Rising Optimism in South Korea, Caution in Japan, Amid US Diplomacy With Pyongyang

Rising Optimism in South Korea, Caution in Japan, Amid US Diplomacy With Pyongyang.

President Trump’s June 12 summit with Kim Jong Un appears to have contributed to a surge of optimism in South Korea, although majorities polled in both South Korea and Japan do not expect North Korea to completely shut down its nuclear programs in the near future.

The surveys were released shortly before Secretary of State Mike Pompeo was due to arrive in North Korea Friday for what will be his third visit to the reclusive dictatorship this year.

During a brief stopover in Japan en route, he told accompanying pool reporters that he wanted to use the visit to “fill in some details” on commitments made in Singapore and “continue the momentum toward implementation of what the two leaders promised each other and the world.”

The rise in optimism is most evident in South Korea, where a survey for the Asan Institute for Policy Studies, a Seoul-based think tank, found 54 percent of respondents expressing feelings of “trust” towards the regime in Pyongyang – compared to 10.7 percent recorded in a similar survey in 2013.

The poll, released on Thursday, also measured favorable sentiment towards the North at 4.71 (on a scale of one to ten), an increase from 3.52 recorded just three months before the Trump-Kim summit, and the highest score since the survey was first conducted in 2010.

That favorability rating for North Korea (4.71 points out of 10) was higher than the equivalents for China (4.16) or Japan (3.55). Respondents’ favorable feelings towards the United States were measured at 5.97 points out of 10, up from 5.64 points in March.

When it came to South Korean respondents’ views of the two leaders, favorability ratings for both increased noticeably between March and June this year, albeit from low starting levels – from 3.76 to 5.16 for Trump, and from 2.02 to 4.06 for Kim Jong Un.

The survey also found 62.6 percent of respondents were optimistic about North Korea’s implementation of an agreement to denuclearize.

Conversely, the proportion of those pessimistic about the likelihood of North Korea denuclearizing dropped from 44.3 percent in March, to 24.7 percent following the Singapore summit.

‘Pressure’ versus ‘dialogue’

South Korea and Japan, both U.S. treaty allies, are the two countries most directly threatened by North Korea’s nuclear weapons and within easy range of its ballistic missiles.

South Korea remains technically at war with the North since the 1950-53 Korean war ended with an armistice rather than a peace treaty. Inter-Korean tensions have eased markedly this year, however, with the North Koreans taking part in the Winter Olympics hosted by the South, and two summits between Kim Jong Un and President Moon Jae-in.

Japan has a difficult history with North (and South) Korea; Imperial Japan annexed and occupied the peninsula from 1910 until the end of World War II in 1945. More recent tensions with Pyongyang relate to the unresolved issue of more than a dozen Japanese citizens abducted by North Korea in the 1970s and 80s.

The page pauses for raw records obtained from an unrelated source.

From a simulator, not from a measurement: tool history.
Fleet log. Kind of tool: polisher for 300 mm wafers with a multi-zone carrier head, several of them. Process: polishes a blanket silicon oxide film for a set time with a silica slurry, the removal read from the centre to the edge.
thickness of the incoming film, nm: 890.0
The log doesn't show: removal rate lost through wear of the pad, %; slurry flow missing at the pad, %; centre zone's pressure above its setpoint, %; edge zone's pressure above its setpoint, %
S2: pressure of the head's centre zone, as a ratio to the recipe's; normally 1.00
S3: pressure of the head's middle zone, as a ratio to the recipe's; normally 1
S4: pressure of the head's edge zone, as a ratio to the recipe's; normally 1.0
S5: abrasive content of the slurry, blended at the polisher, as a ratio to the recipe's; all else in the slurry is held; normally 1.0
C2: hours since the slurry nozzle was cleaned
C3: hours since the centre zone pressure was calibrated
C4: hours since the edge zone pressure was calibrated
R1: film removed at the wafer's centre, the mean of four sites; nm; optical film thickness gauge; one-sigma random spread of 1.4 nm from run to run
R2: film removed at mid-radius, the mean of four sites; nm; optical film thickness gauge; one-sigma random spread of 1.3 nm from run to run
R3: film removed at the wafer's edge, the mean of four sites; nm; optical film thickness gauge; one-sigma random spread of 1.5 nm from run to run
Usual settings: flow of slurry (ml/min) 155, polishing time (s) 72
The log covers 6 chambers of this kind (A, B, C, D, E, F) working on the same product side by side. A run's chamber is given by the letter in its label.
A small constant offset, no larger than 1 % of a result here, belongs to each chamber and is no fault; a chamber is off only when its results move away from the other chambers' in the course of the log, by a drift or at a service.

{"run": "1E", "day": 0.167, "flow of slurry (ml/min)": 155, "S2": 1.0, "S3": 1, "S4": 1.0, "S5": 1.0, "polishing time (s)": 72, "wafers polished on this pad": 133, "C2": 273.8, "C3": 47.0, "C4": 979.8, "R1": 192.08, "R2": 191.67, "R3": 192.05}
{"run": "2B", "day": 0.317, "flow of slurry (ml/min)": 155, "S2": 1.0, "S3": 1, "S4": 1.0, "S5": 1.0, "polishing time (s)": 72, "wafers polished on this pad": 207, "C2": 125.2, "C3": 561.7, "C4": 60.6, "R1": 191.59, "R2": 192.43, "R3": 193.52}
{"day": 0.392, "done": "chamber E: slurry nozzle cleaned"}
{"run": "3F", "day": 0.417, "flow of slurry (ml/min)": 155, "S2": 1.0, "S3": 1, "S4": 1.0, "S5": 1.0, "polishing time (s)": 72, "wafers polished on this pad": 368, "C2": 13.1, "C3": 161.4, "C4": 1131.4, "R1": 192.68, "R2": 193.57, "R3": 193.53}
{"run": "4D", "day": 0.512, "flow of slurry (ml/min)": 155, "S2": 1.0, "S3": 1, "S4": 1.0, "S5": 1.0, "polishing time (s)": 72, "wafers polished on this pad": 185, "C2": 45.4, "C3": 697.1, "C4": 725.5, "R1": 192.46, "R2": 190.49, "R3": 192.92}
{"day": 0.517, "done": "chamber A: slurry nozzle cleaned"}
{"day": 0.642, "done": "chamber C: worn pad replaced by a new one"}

A photo released by North Korean regime media shows President Trump and Kim Jong Un at their summit in Singapore on Tuesday, June 12, 2018. (Photo: Uriminzokkiri)
Another new survey, carried out jointly by two newspaper in South Korea and Japan, found that majorities in both countries held favorable views of the Trump-Kim summit – although considerably more so in the case of South Korean respondents (83 percent) than those in Japan (59 percent).

The survey, conducted by Japan’s Yomiuri Shimbun and South Korea’s Hankook Ilbo, found similarly big gaps between Japanese and South Korean respondents on other aspects of the North Korean threat

Majorities in both countries – 83 percent in Japan and 66 percent in South Korea – did not think the complete denuclearization of North Korea would take place in the near future.

South Korean and Japanese respondents also differed in the extent to which they felt “pressure” rather than “dialogue” should be prioritized in dealings with North Korea.

Among South Korean respondents, 60 percent favored dialogue and 20 percent chose pressure (compared to 44 percent dialogue and 30 percent pressure in a previous survey.)

Forty-six percent of Japanese respondents advocated pressure and the same number favored dialogue (compared to 51 percent pressure and 41 percent dialogue in the previous poll.)

Should the complete dismantling of the nuclear weapons program be a prerequisite for easing of sanctions against the regime? Seventy-one percent of Japanese respondents said yes, compared to 55 percent of those in South Korea.

Forty-four percent of South Korean respondents said they would accept phased sanctions relief along with progress in denuclearization. Only 26 percent of Japanese respondents felt the same.

An Associated Press-NORC Center for Public Affairs Research poll in the U.S. following the Singapore summit found that Americans’ approval of Trump’s handling of North Korea had risen to 55 percent, up from 42 percent in March and 34 percent last October

Fifty-two percent of U.S. respondents said they had little to no confidence that negotiations would result in Pyongyang giving up its nuclear weapons, compared to just 12 percent who were very or extremely confident of that outcome.